|My FAB PLN: Jerry, Jenn, Billy, me, Paula|
Takeaway 1 - Arrive a Day Early: Arriving a day before the conference, my ‘friend’ from Indiana and I planned to meet at the airport since we were flying in around the same time. You should know, my friend, Jenn, and I had never met in person before (though we have known each other through Twitter and Google Plus Hangouts for three years!) Folks in the terminal didn’t quite know what to make of us as we screamed and hugged and hugged and giggled.
The day continued much the same way as I met (for the first time) other members of my PLN. There was Paula from New Orleans, Hugh from Canada, Jan from Kansas, JoAnn from Hawaii, Tracy from Arizona, Kitty from North Carolina, Brad from Michigan and so many others. While we were meeting face-to-face for the first time it was as though we never skipped a beat. We picked up on our on-line conversations without hesitation. Throughout the day(s) I was to continually learn from the members of my Personal Learning Network. Equally as important I was able to meet new folks who are now a part of my PLN!
|One small portion of the crowd on Opening Day|
Many other folks were there too participating in the “HackEd Unconference”.
So much learning going on before the “official” conference even started. One of the sessions I attended was about a tool used to communicate on a smartphone, called Voxer. Voxer works like a walkie talkie and allows you to connect instantly. My friend, Bill from New Jersey was the facilitator of that discussion gave examples on how to apply this tool in educator and other ideas were brainstormed. Another session around the topic of Agency and Self Direction in Education was led by Steve Hargadon, creator of the Learning Revolution. The discourse was diverse and interesting.
|Meeting my former principal, Mike Stanton|
|GEMS: Girls Engaging in Math & Science|
Takeaway 2 - Ask Questions and Engage with Presenters - One of my favorite parts of ISTE was visiting the “Poster Sessions”. Poster sessions are displays from real folks, teachers, students, curriculum directors and more. Each day presentations are set up for two hours at a time. Initially, I went in and walked around and just looked. If something peaked my interest I’d stop and talk. Realizing I was missing out on a lot of great information, I stopped more frequently and started talking to the presenters. My favorites were the student presentations. One group of young girls (5th & 6th graders) were involved in a STEM project where they made a xylodrum so students who were deaf would be able to play and “hear” it. Another group of students created a stop motion animation storytelling project sharing the history of their city. These students are English Language Learners. All of the students waited for people to stop and ask them questions. Thrilled that folks were interested in their projects, they spoke about them with enthusiasm.
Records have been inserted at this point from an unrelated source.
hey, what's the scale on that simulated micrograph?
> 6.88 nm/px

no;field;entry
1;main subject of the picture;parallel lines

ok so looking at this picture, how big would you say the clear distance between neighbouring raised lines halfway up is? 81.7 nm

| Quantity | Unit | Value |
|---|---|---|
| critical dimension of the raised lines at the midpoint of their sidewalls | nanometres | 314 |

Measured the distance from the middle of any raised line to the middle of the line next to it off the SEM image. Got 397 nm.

Dont Judge a Book by its Cover: This old adage comes to mind. Had I not stopped to really look into these I would have missed out on many wonderful presentations. I realized that I was passing by stations that did not necessarily draw my attention. Quickly, I learned that I had to be proactive and ask questions and engage with the presenters. My ISTE bag is filled with business cards, mementos and information that I can take back to my classroom to help me try out some of these wonderful ideas.
|Brainstorming on how to Connect at Birds of a Feather|
Takeaway 3 - Choose 3 Practical Ideas to Bring Back: For a first time attendee there were so many aspects of ISTE that were overwhelming, awe-inspiring and down-right fun! My friend Jenn, heard that we should not worry about implementing all that we learned. Someone stated that we put into effect just three (3) of the many wonderful ideas/resources that were shared. So, in no particular order my practical ideas:
- Apps: Here’s where it can get tricky - I learned about so many apps that it’s hard to pick just one to be a part of my “just 3” practical ideas. So I’m not committing to choosing only ONE of these:
Creator of Plickers: Nolan AmyPadlet (formerly known as Wallwisher): I have used this in the past but would like to renew my use (especially since I met the creator, Nitesh Geol!!!!) by having my students create Padlets (like post it notes online but beefed up) with Pre/Post assessment; Pre/During/Post reading strategies; explaining mathematical thinking; and using it during research.
- Plickers - They describe themselves (I met the creator Nolan Amy as well) as “Clickers made simple”. Students hold a paper card with a multiple choice letter on it and you simply scan your audience and you can see who selected which answer. Just a quick way to check in with your students to see if they are understanding a concept.
- Showbie - This site allows the instructor to assign, distribute, collect and review assignments online or on the iPad. Looking forward to trying these this year.
Genius Hour - Student Driven-Learning: At ISTE there was a panel discussion around this topic. Genius Hour allows students time to learn, create, research and choose their own topics. It’s inquiry time based on the interest of the individual students. Being more of a facilitator and guide would be my role.
While I have done this in the past on several occasions I would like to fine tune it and incorporate it into my year more. It fits in so nicely with the common core. One suggestion was to try doing it in the mornings - what a great way to get kids energized for the rest of the learning day!
|Vicki Davis hosting: Genius Hour (My Bulletin board was in her presentation!)|
Overlooking the Expo Hall
Partnering Technology and Parents and Students: There were several discussions and ideas around this. At an Ignite Session Monica Burns of ClassTechTips, asked “How are you using technology to reach families?” She suggested sending home an iPad with students so their families and they could create ‘something,’ a presentation, a photo collage or a story about their family, what they like to do, their history or just something to help them connect with others in the classroom. I am hoping to come up with some specifics so I can try this and make our classroom more about family!
In the giant world of ISTE I might still be considered a beginner, learner, fledgling and initiate. However, the experiences gained, the ideas learned and the connections made have helped me become more skilled and more knowledgeable in my craft. Looking forward to next year’s ISTE in Philadelphia!